"Soft Brexit alienates people and no-deal terrifies them" | Copyright: iStock

Soft Brexit alienates people and no-deal terrifies them: a people’s vote is getting likelier by the week

I shall say these words for the first and, I very much hope, only time: listen to Boris Johnson.

No, really. Listen to what he had to say in his resignation letter and resignation speech last month. It is the key to understanding why a people’s vote on Brexit is becoming likelier by the week.

In his letter to Theresa May, the sorely lamented former foreign secretary wrote this: “The British government has spent decades arguing against this or that EU directive, on the grounds that it was too burdensome or ill-thought out. We are now in the ludicrous position of asserting that we must accept huge amounts of precisely such EU law, without changing an iota, because it is essential for our economic health – and when we no longer have any ability to influence these laws as they are made.”

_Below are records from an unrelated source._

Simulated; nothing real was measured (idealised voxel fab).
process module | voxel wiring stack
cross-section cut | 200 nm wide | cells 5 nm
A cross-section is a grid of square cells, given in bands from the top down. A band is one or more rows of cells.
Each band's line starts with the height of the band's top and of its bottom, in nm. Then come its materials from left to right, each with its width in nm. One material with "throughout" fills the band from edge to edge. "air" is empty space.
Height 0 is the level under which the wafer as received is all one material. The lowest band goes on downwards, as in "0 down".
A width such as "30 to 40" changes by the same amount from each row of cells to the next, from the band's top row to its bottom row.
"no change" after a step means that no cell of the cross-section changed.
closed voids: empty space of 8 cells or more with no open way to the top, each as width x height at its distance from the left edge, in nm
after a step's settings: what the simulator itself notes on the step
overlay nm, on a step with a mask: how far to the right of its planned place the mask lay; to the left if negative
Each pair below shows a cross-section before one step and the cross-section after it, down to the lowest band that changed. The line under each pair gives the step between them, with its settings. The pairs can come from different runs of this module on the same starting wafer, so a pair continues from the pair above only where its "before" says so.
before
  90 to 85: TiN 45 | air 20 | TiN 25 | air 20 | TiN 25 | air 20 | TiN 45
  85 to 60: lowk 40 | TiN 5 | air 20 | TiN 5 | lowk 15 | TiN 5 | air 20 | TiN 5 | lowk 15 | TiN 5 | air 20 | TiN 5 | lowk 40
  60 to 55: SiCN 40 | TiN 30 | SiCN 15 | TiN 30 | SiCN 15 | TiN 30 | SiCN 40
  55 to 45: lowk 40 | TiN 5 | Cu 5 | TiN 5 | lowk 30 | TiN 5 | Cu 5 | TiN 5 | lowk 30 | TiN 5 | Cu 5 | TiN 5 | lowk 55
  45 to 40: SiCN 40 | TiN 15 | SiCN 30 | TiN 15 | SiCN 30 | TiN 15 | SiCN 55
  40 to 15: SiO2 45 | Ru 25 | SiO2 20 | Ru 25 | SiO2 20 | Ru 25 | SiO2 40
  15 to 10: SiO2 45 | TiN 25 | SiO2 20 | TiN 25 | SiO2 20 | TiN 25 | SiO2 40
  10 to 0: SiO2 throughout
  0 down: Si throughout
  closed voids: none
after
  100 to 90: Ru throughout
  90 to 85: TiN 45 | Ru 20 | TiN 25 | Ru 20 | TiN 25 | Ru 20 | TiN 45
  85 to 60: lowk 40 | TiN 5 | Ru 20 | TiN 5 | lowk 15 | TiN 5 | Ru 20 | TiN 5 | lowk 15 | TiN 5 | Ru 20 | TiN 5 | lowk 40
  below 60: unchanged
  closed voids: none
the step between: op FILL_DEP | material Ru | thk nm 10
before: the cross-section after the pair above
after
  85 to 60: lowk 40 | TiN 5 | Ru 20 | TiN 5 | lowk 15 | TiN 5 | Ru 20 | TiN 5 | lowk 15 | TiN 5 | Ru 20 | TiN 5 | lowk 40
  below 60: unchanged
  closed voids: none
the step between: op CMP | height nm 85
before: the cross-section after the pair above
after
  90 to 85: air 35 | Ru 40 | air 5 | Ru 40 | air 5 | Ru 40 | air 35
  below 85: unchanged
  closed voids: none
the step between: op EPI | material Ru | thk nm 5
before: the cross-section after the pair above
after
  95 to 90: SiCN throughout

He is absolutely right. The bumbling egomaniac has actually told the truth.

Even if the Chequers deal were to be accepted by the EU, it would represent a total failure for Leavers and Remainers. Leavers hate it because it was not remotely the Brexit they were promised; Remainers hate it because it keeps us outside the decision-making rooms and leaves us with no option but to accept rules we did not help create. The deal offers us less sovereignty, less influence and less control than we have now. It paves a road towards permanent integration without any say on how that integration develops or manifests itself. Nobody was voting for Britain to become a Brussels lobbyist in nation-state form.

As such, its chances of being adopted in the Commons are precisely nil. Brexiters have already lined up to shoot it down, and Labour will never support it. This is partly through principle (the deal does not offer a customs union which is Labour policy) and otherwise pure politics: Labour knows that defeating May on the Brexit deal is their surest route to an early general election and the prospect of power.

The Chequers deal and White Paper already delivered a spurt of momentum for the People’s Vote campaign, with Justine Greening the first prominent Tory (with respect to Anna Soubry) to endorse it. The resignations of David Davis and our aforementioned new ally Boris Johnson have fed the sense of chaotic malaise. The realisation is growing that you cannot heal a divided nation with a fudge detested by almost everyone.

But here’s where it gets more complicated. The Chequers deal stands absolutely no chance of being accepted in Brussels. The EU has been clear for two years that the island of Ireland must have an open border, and the EU single market cannot be cherry-picked. May has ignored both these red lines.

How? First, Chequers asks to collect tariffs on behalf of the EU, so Northern Ireland can diverge from Ireland for the purpose of new UK-only trade deals. Second, it asks for a single market just in goods, but not services, capital or people. European Commission negotiator Michel Barnier has already rejected the first option (with the stinging rebuke that the EU, like the UK, wished to control its borders). He is likely to deliver the coup de grace on the second part after the summer break.

This leaves May with nowhere to go. The EU has no incentive to cave and it almost certainly will not. That means the prime minister, once again, will have to back down. Her options are stark: either to accept a free trade deal that splits the UK down the Irish Sea, with Northern Ireland cleaving to EU tariffs, or agree to the full single market and full customs union for the whole UK. Both of these options almost certainly defenestrate her, but more to the point, they too will be rejected by Parliament.

The Irish Sea option will fall foul of the DUP, Labour and Tory unionists (it’s literally called the Conservative and Unionist party), while the single market and customs union option merely exacerbates the problems of Chequers. Specifically, it delivers even more EU integration, with even less of a say about the future direction of our laws and economy. It will sink with MPs and with the public.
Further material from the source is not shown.